The world’s on edge over everything from rising tension in the Middle East to an uncertain U.K. election to the turmoil surrounding the Trump administration.

Yet financial markets chug along as if nothing’s amiss — global stocks are churning just 0.4 percent below all-time highs, while volatility in equities, bonds and currencies remains dormant and money continues to pour into riskier developing nations.

It’s a pattern that’s held for the better part of the year, with the odd bout of angst thrown in. Investors have discounted geopolitical risks as idiosyncratic and focused instead on a global economy that’s powering higher amid persistently low inflation. With central banks assuring they’ll remove years of stimulus only gradually, risk tolerance remains robust.

“While you may get little spikes in risk aversion at times, markets are looking through them, as long as the underlying fundamentals remain supportive,” said Peter Kinsella, a senior currency and rates strategist at Commonwealth Bank of Australia from London.

Then there’s Thursday.

The European Central Bank’s rate decision will unveil officials’ views on inflation and how long they’ll leave the monetary spigot flowing. Former FBI Director James Comey testifies to a Senate committee on his interactions with President Donald Trump. And the day ends with the outcome of a U.K. election that polls show tightening into the vote.

“Investors are mindful of the event risks, but the liquidity trade is by far the most important and most dominant factor,” said Mark Nash, head of global bonds at Old Mutual Global Investors in London. “It makes the market very forgiving.”

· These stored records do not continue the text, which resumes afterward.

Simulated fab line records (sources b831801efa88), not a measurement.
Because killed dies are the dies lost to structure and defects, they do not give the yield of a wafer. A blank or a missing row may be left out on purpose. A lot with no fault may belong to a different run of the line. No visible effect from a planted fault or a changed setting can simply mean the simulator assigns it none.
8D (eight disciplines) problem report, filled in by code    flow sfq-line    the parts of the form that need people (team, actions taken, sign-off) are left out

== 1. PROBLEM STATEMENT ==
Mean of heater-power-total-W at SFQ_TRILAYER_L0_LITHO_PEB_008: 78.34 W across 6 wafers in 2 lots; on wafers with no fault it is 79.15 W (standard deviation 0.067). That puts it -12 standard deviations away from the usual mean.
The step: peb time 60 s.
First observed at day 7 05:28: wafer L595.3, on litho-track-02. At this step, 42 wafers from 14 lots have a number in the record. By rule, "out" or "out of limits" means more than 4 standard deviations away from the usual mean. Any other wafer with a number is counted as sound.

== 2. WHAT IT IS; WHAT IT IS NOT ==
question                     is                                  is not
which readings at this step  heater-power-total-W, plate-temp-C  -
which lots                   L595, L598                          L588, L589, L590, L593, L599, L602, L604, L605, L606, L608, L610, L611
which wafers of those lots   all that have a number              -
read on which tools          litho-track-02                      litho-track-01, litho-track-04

Look no further than the economy for a reason why. The Organization for Economic Cooperation and Development on Wednesday raised its forecast for global growth this year to 3.5 percent from 3.3 percent as of March. Historically, it’s generally taken prolonged economic contraction to end a bull market, and JPMorgan Chase & Co. notes that no rally has peaked longer than a year before a recession has started.

“We have this kind of Goldilocks world continuing where no one sees any dramatic threats to growth on the horizon,” said Rupert Harrison, chief macro strategist at BlackRock in London on Bloomberg Television. “This is still a very unloved rally in terms of the equity markets. We still think it has some further to go.”

The ECB is least likely to disrupt the calm Thursday, with the central bank preparing to cut its inflation outlook at the policy meeting, boosting the prospect stimulus will remain in place longer, Bloomberg reported. In the U.S., investors have long anticipated the Federal Reserve will tighten at its meeting next week — though the pace from there remains glacial, according to the Fed fund futures.

While the latest diplomatic spat among Qatar and its Arab neighbors exacerbated geopolitical concerns, market risks from such events have been fleeting in recent years, including Russia’s annexation of Crimea and the U.K.’s vote to exit the European Union.

Jens Nystedt, a senior portfolio manager at Morgan Stanley Investment Management, examined major political events since World War II and found that any initial selloff only proved to be buying opportunities.

Comey’s testimony could see the market add to rising speculation the Trump administration won’t be able to push through tax and regulatory overhauls aimed at boosting growth — though the so-called Trump trade expired weeks ago. Goldman Sachs Group Inc.’s gauges of high-tax stocks, for instance, have been underperforming low-tax companies, suggesting little expectations for reform in that area.

The market cares about politics that have an impact on the economy. That’s not likely on Thursday, said CBA’s Kinsella.

“Investors can see that political risks rarely result in market negative outcomes over the longer term,” he said.

To be sure, the market itself has flashed signs of caution, especially when it comes to U.S. equity valuations. The Shiller Cyclical Adjusted P/E ratio reached the most expensive level since the dot-com bubble, while the credit market has shown hints of stress as household borrowings surged to a record $12.7 trillion.

Billionaire investor Bill Gross warned Wednesday that U.S. markets are at their highest risk levels since before the 2008 financial crisis because of the lofty valuation.

“Instead of buying low and selling high, you’re buying high and crossing your fingers,” Gross, manager of the $2 billion Janus Henderson Global Unconstrained Bond Fund, said at the Bloomberg Invest New York summit.

Is the CEO/Founder of Investors King Limited. A proven foreign exchange research analyst and a published author on Yahoo Finance, Businessinsider, Nasdaq, Entrepreneur.com, Investorplace, and many more. He has over two decades of experience in global financial markets.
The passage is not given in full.